APPLICATION OF THE PRINCIPLE OF NE BIS IN IDEM IN CRIMINAL MATTERS IN THE EU
Abstract
The ne bis in idem principle is included in many national, European and
international legal instruments. This principle is part of the European
Union’s area of Freedom, Security and Justice. It is included in the main
EU legal sources, such as, Articles 54 to 58 of the Convention
Implementing the Schengen Agreement (“CISA”), and Article 50 of the
Charter of Fundamental Rights of the European Union (“Charter”). The
Court of Justice of EU in its case law (see inter alia Gözütok and Brügge,
Gasparini) has stated that the objective of the ne bis in idem principle is
to ensure that no one is prosecuted for the same acts in several Member
States on account of the fact that he exercises his right to freedom of
movement. The principle is also included in a large number of EU
instruments on judicial cooperation in criminal matters, including mutual
recognition instruments, such as, the Framework Decision 2002/584/JHA
on the European Arrest Warrant (“FD EAW”) and the Directive
2014/41/EU on the European investigation Order in criminal matters.

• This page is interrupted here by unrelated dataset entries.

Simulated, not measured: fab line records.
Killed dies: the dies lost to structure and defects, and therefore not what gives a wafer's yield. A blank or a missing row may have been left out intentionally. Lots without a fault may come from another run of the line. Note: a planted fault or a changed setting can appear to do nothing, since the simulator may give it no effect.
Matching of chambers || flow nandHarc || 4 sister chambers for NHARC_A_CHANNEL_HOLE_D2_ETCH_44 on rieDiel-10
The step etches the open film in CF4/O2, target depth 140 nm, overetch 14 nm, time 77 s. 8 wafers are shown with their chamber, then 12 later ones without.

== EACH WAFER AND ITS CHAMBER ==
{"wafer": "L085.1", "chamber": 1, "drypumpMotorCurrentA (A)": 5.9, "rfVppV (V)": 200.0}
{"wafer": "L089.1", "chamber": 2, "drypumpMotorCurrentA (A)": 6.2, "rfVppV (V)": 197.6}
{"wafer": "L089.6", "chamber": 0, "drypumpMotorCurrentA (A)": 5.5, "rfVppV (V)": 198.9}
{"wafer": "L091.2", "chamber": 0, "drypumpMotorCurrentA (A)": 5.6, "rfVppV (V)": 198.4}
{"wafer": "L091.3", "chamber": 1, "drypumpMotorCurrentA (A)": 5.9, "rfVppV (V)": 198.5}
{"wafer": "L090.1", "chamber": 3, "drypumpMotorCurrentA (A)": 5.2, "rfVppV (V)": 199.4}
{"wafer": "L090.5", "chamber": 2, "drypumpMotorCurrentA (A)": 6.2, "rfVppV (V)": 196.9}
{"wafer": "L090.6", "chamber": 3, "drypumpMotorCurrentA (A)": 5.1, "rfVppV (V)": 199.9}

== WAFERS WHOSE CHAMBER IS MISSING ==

Moreover, the ne bis in idem principle is included in Article 4 of Protocol
7 to the European Convention on Human Rights. The authors analyze the
practice of the Court of Justice of the European Union, paralleling the
scope of the practice of the European Court of Human Rights. On the
basis of the achieved standards, which have been developed by the
practice of these courts, the authors see the implications for the
application of this principle in Serbian judicial practice.